A simulation perspective on supporting GPS modernization

June 6, 2023  - By

Q & A with Roger Hart, Director of Engineering, Spirent Federal Systems. Read more from this cover story here

Why do you see the need to modernize GPS?

For many lay users, global navigation satellite systems (GNSS) are simply there, reliably guiding them and their systems to do the right thing in the right place at the right time. But with its vulnerabilities, we cannot take GNSS — GPS specifically — for granted, and it cannot remain static. Its ubiquity in commercial and defense applications demands ongoing improvements to signal quality, diversity, availability, and assurance. The GNSS signal space is increasingly contested, navigation warfare is common, and the risk to civilians and warfighters increases. For those of us focused on defense, we see the growing array of threats steadily ticking upward in novelty and number.

We applaud the ongoing efforts by the U.S. Space Force and Air Force to modernize the GPS space segment, control segment, and user equipment. GPS-contested and -denied environments are here to stay, so we must hone GPS as a tool for both the military and civil user.

Spirent’s flexible SDR-based GSS9000 Simulator supports GPS modernization efforts. (Image: Spirent Federal Systems)

Spirent’s flexible SDR-based GSS9000 Simulator supports
GPS modernization efforts. (Image: Spirent Federal Systems)

How is Spirent Federal supporting modernization efforts?
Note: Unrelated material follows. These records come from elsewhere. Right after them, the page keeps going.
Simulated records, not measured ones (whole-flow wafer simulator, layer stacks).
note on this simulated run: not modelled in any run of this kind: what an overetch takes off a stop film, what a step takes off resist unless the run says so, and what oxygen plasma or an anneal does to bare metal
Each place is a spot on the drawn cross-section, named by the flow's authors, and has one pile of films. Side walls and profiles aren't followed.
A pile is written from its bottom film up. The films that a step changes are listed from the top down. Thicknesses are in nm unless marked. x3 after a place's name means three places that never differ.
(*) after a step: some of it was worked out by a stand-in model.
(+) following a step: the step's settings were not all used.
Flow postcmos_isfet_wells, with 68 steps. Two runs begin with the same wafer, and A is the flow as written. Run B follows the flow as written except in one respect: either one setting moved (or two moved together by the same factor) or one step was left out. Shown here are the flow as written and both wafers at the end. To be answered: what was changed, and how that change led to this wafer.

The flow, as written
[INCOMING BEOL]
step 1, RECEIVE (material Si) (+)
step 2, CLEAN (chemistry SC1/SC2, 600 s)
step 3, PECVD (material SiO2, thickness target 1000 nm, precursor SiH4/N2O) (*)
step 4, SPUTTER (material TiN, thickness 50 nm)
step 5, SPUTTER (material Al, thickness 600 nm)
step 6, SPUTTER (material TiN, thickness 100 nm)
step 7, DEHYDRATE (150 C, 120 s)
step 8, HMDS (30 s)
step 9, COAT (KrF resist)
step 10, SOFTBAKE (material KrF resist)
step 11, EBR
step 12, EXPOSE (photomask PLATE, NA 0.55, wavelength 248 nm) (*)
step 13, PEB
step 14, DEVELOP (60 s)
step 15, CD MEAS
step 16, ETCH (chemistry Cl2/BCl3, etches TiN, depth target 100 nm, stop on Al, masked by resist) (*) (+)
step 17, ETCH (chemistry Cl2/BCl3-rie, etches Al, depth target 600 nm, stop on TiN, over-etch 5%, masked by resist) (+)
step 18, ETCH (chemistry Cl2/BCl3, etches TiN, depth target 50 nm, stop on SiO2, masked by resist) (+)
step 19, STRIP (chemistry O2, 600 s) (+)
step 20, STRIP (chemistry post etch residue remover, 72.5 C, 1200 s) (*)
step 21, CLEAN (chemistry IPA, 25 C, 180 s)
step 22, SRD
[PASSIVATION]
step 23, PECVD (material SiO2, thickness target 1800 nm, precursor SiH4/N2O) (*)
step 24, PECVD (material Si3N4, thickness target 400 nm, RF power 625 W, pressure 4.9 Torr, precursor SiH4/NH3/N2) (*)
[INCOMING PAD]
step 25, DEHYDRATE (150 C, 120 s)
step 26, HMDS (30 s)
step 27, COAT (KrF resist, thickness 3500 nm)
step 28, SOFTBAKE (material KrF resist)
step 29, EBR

In short, by providing deterministic simulation for future signals and capabilities not yet in theater. Regional Military Protection (RMP) is a recent example. RMP is a nascent anti-jamming capability that will be available on GPS III Follow On (GPS IIIF) satellites. RMP provides military users with a steerable, narrow-beam M-code signal that greatly amplifies the power over a defined geographical area. According to the GPS IIIF satellite manufacturer, Lockheed Martin, RMP can provide up to 60 times greater anti-jamming support. This allows U.S. and allied forces to operate with accuracy and resilience much closer to interfering sources than with legacy signals. GPSIIIF satellites with RMP are in production, and the latest publicly forecasted launch date is FY2027. With Spirent’s software-defined-radio-based simulator’s ability to support RMP simulation, modernized GPS user equipment (MGUE) can be tested and integrated with RMP early in the design phase before live-sky signals are available. Adaptive antennas, other constellations, encrypted signals, and non-RF sensors can also be tested with RMP. Coupled with this, the ability to simulate a wide range of edge cases during development enables superior performance in the real world.

Image: U.S. Space Force

Image: U.S. Space Force

And beyond RMP?

Low-Earth-orbit (LEO) constellations have been a focus for several years as we look to next-generation alternative positioning, navigation and timing (PNT) methods to complement GPS. We have developed LEO simulators for both the military and commercial sectors, including modeling tools that simplify the generation of large LEO constellations with high-fidelity orbital dynamics, delivering greater realism for applications that have no margin for error.

As GPS modernizes, there is a growing movement toward software-defined radio (SDR) architectures for both receivers and transmitters. Flexible SDR-based simulation encourages experimentation: on the same platform, applications can range from standard GNSS signals to entirely new constellations and RF modulations, including interference threats. Simulation of RF signals can be done in concert with inertial and other non-RF sensors, and deterministic architecture ensures that performance is maintained.

Another focus is on spoofing — creating tools to support defense in their efforts to harden GPS. One of the latest technological advancements in simulation is an “augmented reality” range capability: the device under test (DUT) on a moving aircraft or land vehicle is attached to a portable simulator. The DUT receives live-sky signals from the antenna on the vehicle but also receives additional spoofed signals injected by the live-sky-synced simulator.* The DUT’s resilience to the spoofed signals can then be analyzed and hardened against future spoofing attempts. Without the difficulties of setting up an open-air test, the real-world dynamics are employed in the test, heightening realism — and the simulated signals augment it.

*It is the sole responsibility of the user to obtain appropriate permits.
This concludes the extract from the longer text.